This is all built on a 270-year-old Faustian bargain between the Saudi clan and a fundamentalist leader

abdul aziz ibn saud

Abdul Aziz Ibn Saud, better known as Ibn Saud — the first king of Saudi Arabia. Photo from 1922. (General Photographic Agency/Getty Images)

In 1744, when the place we now know as Saudi Arabia was divided among many fractious clans, a minor clan leader named Mohammed ibn al-Saud met Muhammed ibn al-Wahhab, a Sunni religious figure preaching an austere, puritanical interpretation of Islam. They struck an alliance: Wahhab would support the Saudi family as political rulers, and the Saudis would spread Wahhab's ultra-conservative doctrine and let him set religious code within their territory.

Wahhabism, as Wahhab's doctrines came to be known, gave al-Saud a believing tax base and an ideological justification for uniting the peninsula under his rule. "Without Wahhabism," London School of Economics Professor Madawi al-Rasheed writes, "it is highly unlikely that ... [Saudi] leadership would have assumed much political significance."

With the support of Wahhab and his followers, by the early 1800s the Saudi family had expanded their control from a small holding in the center of the Arabian peninsula to essentially all of what we now call Saudi Arabia, an area larger than present-day Mexico. As Saudi political control spread, so did the power of the Wahhabi clerical establishment. And as the empire grew, so did Saudi reliance on Wahhabi doctrine to unify and rule.
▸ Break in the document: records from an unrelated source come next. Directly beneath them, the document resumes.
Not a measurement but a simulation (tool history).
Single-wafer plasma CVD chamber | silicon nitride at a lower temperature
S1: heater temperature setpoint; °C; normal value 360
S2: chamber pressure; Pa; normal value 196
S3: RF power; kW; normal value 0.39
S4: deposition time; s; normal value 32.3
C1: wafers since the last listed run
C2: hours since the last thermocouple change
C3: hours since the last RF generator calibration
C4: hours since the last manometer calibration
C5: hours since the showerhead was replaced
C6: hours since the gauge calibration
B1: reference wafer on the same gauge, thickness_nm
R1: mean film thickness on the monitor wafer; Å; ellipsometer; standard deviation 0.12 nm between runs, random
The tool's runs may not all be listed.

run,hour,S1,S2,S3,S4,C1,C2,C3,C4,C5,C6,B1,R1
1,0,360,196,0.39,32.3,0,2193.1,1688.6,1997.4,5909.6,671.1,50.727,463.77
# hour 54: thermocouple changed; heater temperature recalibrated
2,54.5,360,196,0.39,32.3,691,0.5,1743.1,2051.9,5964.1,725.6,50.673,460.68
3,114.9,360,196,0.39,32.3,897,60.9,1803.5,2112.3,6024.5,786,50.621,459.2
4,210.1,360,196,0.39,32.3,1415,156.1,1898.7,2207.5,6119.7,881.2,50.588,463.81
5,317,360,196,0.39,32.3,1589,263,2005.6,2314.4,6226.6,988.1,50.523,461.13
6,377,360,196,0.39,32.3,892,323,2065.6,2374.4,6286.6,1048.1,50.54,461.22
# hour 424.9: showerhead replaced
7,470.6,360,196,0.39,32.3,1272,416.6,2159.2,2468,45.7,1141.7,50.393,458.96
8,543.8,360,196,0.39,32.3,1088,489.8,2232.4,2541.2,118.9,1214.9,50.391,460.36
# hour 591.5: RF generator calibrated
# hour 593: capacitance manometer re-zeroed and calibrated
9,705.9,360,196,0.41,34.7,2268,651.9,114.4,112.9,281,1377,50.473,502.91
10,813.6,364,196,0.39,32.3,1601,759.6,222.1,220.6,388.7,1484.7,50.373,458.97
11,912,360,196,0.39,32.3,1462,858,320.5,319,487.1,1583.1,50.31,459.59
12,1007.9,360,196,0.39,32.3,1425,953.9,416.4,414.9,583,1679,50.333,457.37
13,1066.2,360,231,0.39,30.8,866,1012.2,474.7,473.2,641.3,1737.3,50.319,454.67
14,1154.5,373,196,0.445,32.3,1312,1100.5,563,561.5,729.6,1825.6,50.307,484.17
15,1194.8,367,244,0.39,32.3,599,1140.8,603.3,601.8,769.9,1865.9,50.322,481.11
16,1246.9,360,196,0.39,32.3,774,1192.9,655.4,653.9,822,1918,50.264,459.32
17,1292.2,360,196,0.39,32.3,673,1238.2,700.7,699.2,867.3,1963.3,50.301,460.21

Why the Wahhabists wanted to bring back ancient practices

The Ottoman Empire destroyed the Saudi state in 1818, but Saudi rule returned a century later, reestablishing Saudi Arabia as we now know it 1932. The Saudi-Wahhabi alliance remained the core of the national ideology, and remains so to this day.

Wahhabism is a sort of fundamentalist revivalism, emphasizing a return to what its ultra-conservative proponents see as the core and original Muslim values. As such, it takes a fairly literalist view of Islamic law — and is willing to use the force of the state to back that up.

In the Wahhabi view, punishments such as public beheadings, though seen as barbaric by virtually the rest of the world — including the Muslim world — are justified and indeed important because they are perceived throwbacks to the Prophet Mohammed's seventh-century rule, and one of many ways in which the Wahhabists sought to turn back to clock to what they saw as a better era. That the punishments are medieval is the point.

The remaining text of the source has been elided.